Modularisation is already in use, but not early enough

Modularisation is already part of the data centre sector. Prefabricated elements such as power skids, cooling units and plant rooms are common on many large projects and bring clear efficiency gains. Increasingly, systems are assembled and tested off site before delivery, reducing commissioning risk and simplifying installation on site.

Other sectors have taken this further. Semiconductor facilities rely on prefabricated systems to deliver complex environments with fewer specialists on site, while healthcare and life sciences projects use modular approaches to meet tight timelines in demanding conditions. In oil and gas, large-scale modules are routinely assembled off site and shipped or floated into position, reducing on-site complexity in some of the world’s most challenging environments.

However, in many data centre projects, modularisation is limited to individual components rather than shaping the delivery strategy as a whole. By the time it is considered, decisions on design, procurement and sequencing have already been made.

Projects that introduce modularisation late tend to see only marginal gains. By that stage, the delivery model has already been set. Greater control comes when modularisation is considered early and used to define the delivery approach. To do this, its important to understand the implications early. With the right data and analysis, teams can assess how modularisation will affect cost, programme, risk and flexibility before delivery begins, making it easier to commit to a clear approach.

The case for change is clear

The pressures on delivery are building across the system.

Currie & Brown’s Construction Certainty Index shows that the most significant risks to project delivery are spread across multiple fronts. Material cost inflation (73%), supply chain disruption (70%) and energy price volatility (68%) are all cited by technology sector decision makers as having a high impact on their ability to meet project goals.

Labour remains a critical constraint. Across the sector, 66% of respondents identify labour and skills shortages as having a high impact on their ability to achieve delivery goals. Within data centre projects, that pressure is more acute. 74% of data centre leaders report a high impact from labour shortages on their ability to deliver. A third of projects have already been delayed as a result, and more than half of industry leaders expect the situation to worsen over the next two years.

Taken together, these pressures are reshaping how projects must be delivered.

They influence decisions day-to-day, increasing reliance on reactive adjustments and making it harder to maintain control as delivery progresses. Changing the design during construction does not resolve these issues. In fact, it makes it harder to keep the project on track.

Modularisation changes the point of control

Modularisation is often described in terms of speed or efficiency, but its real value lies in control over delivery.

It brings key decisions forward. Teams are required to define what must be fixed, where design efficiencies can be achieved, what can be standardised and where flexibility should sit, before delivery begins. That changes how projects unfold.

More work can move off site into controlled environments, reducing congestion and reliance on scarce labour. At the same time, some modular packages can be designed and procured earlier, allowing manufacturing and site activities to progress in parallel. This supports faster delivery without increasing complexity.

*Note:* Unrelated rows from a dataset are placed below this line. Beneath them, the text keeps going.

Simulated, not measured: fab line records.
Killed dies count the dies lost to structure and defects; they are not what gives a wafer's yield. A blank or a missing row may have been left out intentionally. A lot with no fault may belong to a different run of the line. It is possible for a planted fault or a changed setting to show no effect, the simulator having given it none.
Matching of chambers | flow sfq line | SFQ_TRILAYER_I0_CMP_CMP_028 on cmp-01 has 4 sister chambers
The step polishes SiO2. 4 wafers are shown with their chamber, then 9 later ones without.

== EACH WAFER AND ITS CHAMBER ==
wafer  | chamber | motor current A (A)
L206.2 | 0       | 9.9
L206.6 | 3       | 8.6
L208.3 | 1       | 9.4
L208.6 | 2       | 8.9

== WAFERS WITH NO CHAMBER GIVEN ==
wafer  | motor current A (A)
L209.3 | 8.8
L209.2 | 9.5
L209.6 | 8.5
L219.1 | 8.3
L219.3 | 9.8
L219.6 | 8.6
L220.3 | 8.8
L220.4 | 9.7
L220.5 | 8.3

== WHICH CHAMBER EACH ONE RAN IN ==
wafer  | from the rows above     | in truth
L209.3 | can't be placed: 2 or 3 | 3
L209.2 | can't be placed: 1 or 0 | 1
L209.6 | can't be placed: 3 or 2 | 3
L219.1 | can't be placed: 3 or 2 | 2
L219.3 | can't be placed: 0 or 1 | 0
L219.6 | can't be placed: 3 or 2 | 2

Working in controlled manufacturing environments can also improve consistency, reduce material waste and limit some of the safety risks associated with highly congested construction sites.

Fewer unknowns reach the construction phase, and teams spend less time reacting to issues that could have been resolved earlier. That reduces the need for adjustments during delivery. Digital tools such as BIM can further support modular delivery by helping teams align designs earlier and resolve issues before components are manufactured and delivered to site.

Supply chains can also be structured more deliberately, with production located in logistical hubs where skills and capacity exist. This reduces pressure on local markets and improves resilience across the project.

Modular approaches also support phased delivery. Capacity can be brought online in stages, allowing investment to be deployed with greater precision and reducing the risk of overbuild. This allows infrastructure to scale progressively as demand grows.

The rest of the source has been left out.